Calendar
Art & Design events are free and open to the public. Click on individual event listings for the Mason Gross Galleries schedule.
“Dancing Transnational Feminisms” Book Celebration
A celebration of Dancing Transnational Feminisms, with keynote addresses provided by Brenda Dixon-Gottschild and Thomas F. DeFrantz, and panel discussion lead by Alessandra Williams, Ananya Chatterjea, and Hui Niu Wilcox.
About the Book
Published January 2022 by University of Washington Press and drawing from more than fifteen years of collaborative dance-making and sustained dialogues based on deep alliances across communities of color, “Dancing Transnational Feminisms“ offers a multigenre exploration of how dance can be intersectionally reimagined as practice, methodology, and metaphor for feminist solidarity. Blending essays with stories, interviews, and poems, this collection explores timely questions surrounding race and performance, gender and sexuality, art and politics, global and local inequities, and the responsibilities of artists toward their communities.
Panel Guests
- Keynote Speaker: Brenda Dixon-Gottschild, Professor Emerita of dance studies, Temple University
- Keynote Speaker: Thomas F. DeFrantz, Research Professor in the Department of African and African American Studies, Duke University
- Co-Author: Ananya Chatterjea, Professor of Dance at the University of Minnesota, Artistic Director of Ananya Dance Theatre
- Co-Author: Hui Niu Wilcox, Professor of Sociology, Women’s Studies, and Critical Studies of Race/Ethnicity at St. Catherine University
- Co-Author: Alessandra Williams, Assistant Professor of Dance, Rutgers University, Mason Gross School of the Arts
Ananya Chatterjea is artistic director of Ananya Dance Theatre, Professor of Dance at the University of Minnesota, and author of her second book, Heat and Alterity in Contemporary Dance.

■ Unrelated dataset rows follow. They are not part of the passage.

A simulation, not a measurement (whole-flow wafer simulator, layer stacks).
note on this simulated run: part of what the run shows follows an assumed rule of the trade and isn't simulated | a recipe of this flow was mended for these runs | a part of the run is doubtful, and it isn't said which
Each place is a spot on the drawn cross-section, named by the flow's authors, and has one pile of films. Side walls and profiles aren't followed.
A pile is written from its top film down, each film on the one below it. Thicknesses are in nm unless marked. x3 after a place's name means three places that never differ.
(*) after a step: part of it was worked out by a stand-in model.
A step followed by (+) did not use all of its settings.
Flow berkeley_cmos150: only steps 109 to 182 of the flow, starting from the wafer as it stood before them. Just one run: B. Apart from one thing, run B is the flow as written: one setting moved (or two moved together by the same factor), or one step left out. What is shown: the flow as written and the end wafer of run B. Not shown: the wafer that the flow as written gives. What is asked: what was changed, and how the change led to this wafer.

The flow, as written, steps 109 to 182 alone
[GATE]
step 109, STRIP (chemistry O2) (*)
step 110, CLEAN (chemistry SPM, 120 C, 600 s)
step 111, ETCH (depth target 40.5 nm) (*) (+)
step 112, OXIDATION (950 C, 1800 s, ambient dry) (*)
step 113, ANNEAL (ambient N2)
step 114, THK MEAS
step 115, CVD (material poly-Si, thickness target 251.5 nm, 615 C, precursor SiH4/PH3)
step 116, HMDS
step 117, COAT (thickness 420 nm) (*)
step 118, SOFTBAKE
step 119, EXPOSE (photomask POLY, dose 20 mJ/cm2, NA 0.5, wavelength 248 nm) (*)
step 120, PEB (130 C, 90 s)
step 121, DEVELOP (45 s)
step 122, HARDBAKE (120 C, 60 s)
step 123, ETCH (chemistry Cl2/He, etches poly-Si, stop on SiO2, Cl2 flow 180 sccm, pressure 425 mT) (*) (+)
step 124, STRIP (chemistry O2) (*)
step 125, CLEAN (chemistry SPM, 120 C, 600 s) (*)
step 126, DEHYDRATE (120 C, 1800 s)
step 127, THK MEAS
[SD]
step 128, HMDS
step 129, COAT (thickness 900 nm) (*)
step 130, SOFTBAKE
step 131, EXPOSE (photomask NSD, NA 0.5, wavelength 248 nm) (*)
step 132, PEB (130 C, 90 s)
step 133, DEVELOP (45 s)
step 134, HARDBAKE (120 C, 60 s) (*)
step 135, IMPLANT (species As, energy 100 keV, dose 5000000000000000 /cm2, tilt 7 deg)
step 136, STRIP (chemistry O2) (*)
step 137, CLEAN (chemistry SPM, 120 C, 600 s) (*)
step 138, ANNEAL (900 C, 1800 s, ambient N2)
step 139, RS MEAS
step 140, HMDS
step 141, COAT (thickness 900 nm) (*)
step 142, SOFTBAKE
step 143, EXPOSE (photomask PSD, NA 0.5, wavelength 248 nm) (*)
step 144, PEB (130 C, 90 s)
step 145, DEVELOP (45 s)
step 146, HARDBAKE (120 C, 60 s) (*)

Hui Niu Wilcox, Ph.D. is Professor of Sociology, Women’s Studies, and Critical Studies of Race/Ethnicity at St. Catherine University, and was a dance artist with Ananya Dance Theatre from 2004-2020. Her research has been focused on sociology of dance especially in connection to immigrant identities, race/ethnicity, multiculturalism, and transnational feminisms.
Alessandra Williams is an assistant professor of dance at Rutgers University-New Brunswick who researches dance, transnational feminism and queer performance, and African American and Asian American culture. Her fellowships include the Inclusive Excellence Fellowship (University of Wisconsin-Whitewater 2018–19), Eugene V. Cota-Robles Fellowship (University of California, Los Angeles 2010–14), and the Mellon Mays Undergraduate Fellowship (Macalester College 2005–07). She has performed with the Ananya Dance Theatre company. Her current book project explores queer sexuality, gender, and race through dances and films by David Roussève/REALITY dance company.